Music 170: Musical Acoustics
Spring quarter 2021. University of California, San Diego
https://msp.ucsd.edu/syllabi/170.21s/
Section ID 48239

Course notes: Acoustics for Musicians and Artists
Meetings: Tuesdays and Thursdays, 11:00-21:20, online
Instructor: Professor Miller Puckette, CPMC 251, 858-534-4823, msp@ucsd.edu, https://msp.ucsd.edu/
Instructional Assistants:
Ke Chen, kec204 (at) ucsd (dot) edu;
Vahid Jahandari, vjahanda (at) ucsd (dot) edu.
Matthew Chung, mfchung (at) ucsd (dot) edu.

This course is designed to give students of the digital arts an understanding of the workings of sound, not only in traditional musical roles but also as a medium that is used in many different artistic practices. Four main areas concern us. First, how sound behaves in the real world and how it is represented electronically. Second, how and what we hear when the air moves. Third, sound technologies: computers, microphones and speakers, musical instruments. Finally, sound and its artistic uses.

Although there are online course notes, much of the content of the course is presented in class, so it is essential to attend regularly. In general, the course notes cover technical topics and classes cover aesthetic and practical ones.

There are 8 (or 9) lab assignments that use the Pure Data programming environment, which you should download. You can get it from https://msp.ucsd.edu/software.html. You will also need this Pd library for acoustics. Each lab writeup should fit on a page (or two at the most) and be uploaded in PDF format (just the report; there's no need to upload your patch).

There are also two assigned projects. Each project can take the form of a soundfile, a video, or (for the second one) a writeup of a technical project. In the case of an audio or audiovisual project, the project should be accompanied by a paragraph-long explanation of what the project aims to achieve artistically. You will be required to check in every week with an instructional assistant to describe what you're doing and how it's going, and to get whatever help and advice you need.

The 20 lectures are all recorded and will be gathering here. (That's a public site, so don't say anything you don't want your grandmother to hear).

More about project #1. The prompt for this project is these two short recorded sounds: the original laugh track from the TV show Ozzie and Harriet, and the famous Wilhelm scream. (The Wilhelm recording has six versions; the fourth is the widely used one). Project 1 may be any artistic use of sound that refers to, or reacts to, these two recordings. (If you can't figure out a meaningful way to pull them both in, it's OK to just use one, but it will be far more interesting if you can connect the two of them somehow.) You may use any production tools you want, although in class we will only be using the Pure Data acoustics library and Audacity. Those two by themselves should give you plenty of different possibilities.

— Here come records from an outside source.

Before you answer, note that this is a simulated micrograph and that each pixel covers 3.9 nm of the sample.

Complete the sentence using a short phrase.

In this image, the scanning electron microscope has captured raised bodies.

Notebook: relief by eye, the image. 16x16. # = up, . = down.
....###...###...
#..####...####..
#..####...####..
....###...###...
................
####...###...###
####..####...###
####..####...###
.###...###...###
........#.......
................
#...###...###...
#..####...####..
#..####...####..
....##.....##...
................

About contract grading. This course uses a form of contract grading, in which students, instructional assistants, and the professor agree in advance on each student's grading objective. For some background on the idea, see for instance https://oberlinreview.org/tag/contract-grading/. You may contract for a C, a B, or an A. In considering what to contract, remember to plan for the amount of time you are committing to spend on your projects. Please turn in your proposed contract by class time on April 8. You and your instructor should have agreed to your contract by class time, April 15. Here are three sample contracts.

C Contract: Turn in all the 8 weekly lab assignments, by their due dates, and a final lab assignment by Tuesday of finals week. There is no artistic creativity needed; you only need to gain some facillty using the Pure Data environment and the acoustics library, and carry out a series of psychoacoustical and acoustical eperiments, turning in a short (1-page) report for each.

B Contract: Turn in the labs as described above, but instead of the ninth one (the final lab), turn in the two projects on their due dates. along with a paragraph-long description of what your artistic or scientific goal was and what you achieved. Check in with your IA every week to report on your progress.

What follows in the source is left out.